Reputation: 16435
Some background on why I'm asking this. I asked this question a few hours ago
When a goroutine blocks on I/O how does the scheduler identify that it has stopped blocking?
which had the answer
All I/O must be done through syscalls, and the way syscalls are implemented in Go, they are always called through code that is controlled by the runtime. This means that when you call a syscall, instead of just calling it directly (thus giving up control of the thread to the kernel), the runtime is notified of the syscall you want to make, and it does it on the goroutine's behalf. This allows it to, for example, do a non-blocking syscall instead of a blocking one (essentially telling the kernel, "please do this thing, but instead of blocking until it's done, return immediately, and let me know later once the result is ready"). This allows it to continue doing other work in the meantime.
So from my understanding, what the golang scheduler does is that it makes sure not to get hung up spending time on threads waiting for I/O operations. Instead, it somehow defers that responsibility to the kernel.
However, I want to get a deeper understanding of the process because there a lot of things that are unclear to me.
Right now this is my understanding, which may potentially be completely wrong.
What I'm struggling to understand is how the I/O operation is done without creating another thread, and how the kernel actually "knows" the I/O operation is done. Is it through polling or is there some kind of interrupt system in place?
I hope this makes some semblance of sense. I'm very new to concepts that are this low level.
Upvotes: 2
Views: 324
Reputation: 2448
The KERNEL below means "kernel side". It includes OS kernel code + loaded drivers.
Given you have a TCP connection to a remote server. Here is an example how Kernel handles asynchronous write/read TCP stream.

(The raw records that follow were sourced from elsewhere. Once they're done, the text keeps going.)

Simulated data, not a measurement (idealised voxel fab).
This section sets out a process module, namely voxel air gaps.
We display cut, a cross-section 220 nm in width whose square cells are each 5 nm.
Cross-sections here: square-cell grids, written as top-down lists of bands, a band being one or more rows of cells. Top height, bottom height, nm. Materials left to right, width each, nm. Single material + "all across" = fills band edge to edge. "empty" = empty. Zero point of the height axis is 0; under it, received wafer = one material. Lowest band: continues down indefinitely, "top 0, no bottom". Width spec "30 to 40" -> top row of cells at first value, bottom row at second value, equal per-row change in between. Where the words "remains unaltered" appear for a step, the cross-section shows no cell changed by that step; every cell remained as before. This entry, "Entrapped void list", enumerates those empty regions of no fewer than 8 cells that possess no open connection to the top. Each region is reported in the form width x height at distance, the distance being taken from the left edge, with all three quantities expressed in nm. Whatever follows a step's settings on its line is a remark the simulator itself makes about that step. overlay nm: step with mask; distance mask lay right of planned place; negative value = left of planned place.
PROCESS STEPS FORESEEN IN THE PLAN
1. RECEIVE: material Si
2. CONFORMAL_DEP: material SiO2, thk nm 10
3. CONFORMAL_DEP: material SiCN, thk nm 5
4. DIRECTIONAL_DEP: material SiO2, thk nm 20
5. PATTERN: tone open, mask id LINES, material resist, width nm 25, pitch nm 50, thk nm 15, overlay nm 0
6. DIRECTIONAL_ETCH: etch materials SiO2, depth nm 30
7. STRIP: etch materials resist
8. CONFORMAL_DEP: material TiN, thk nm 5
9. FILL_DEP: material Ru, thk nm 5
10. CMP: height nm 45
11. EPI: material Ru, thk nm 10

When you send a byte array to TCP stream, kernel will puts the buffer stream in RAM and control the DMA system to copy the buffer to networking card. When DMA done its job, there is an interrupt inside the CPU invoked. A interrupt handler registered by kernel will transform the signal from DMA into a done callback for write to TCP stream method. Of course, the actual TCP stack is much more complex. These sentences are just idea how the thing works.
For the case read from TCP stream, when a package come in on networking card, there is another interrupt invoked. The another handler registered by kernel will transform the interrupt to event on golang side.
Again, the real case is very very complex. There are many OSes, many versions, many kind of IO operations and many hardware devices.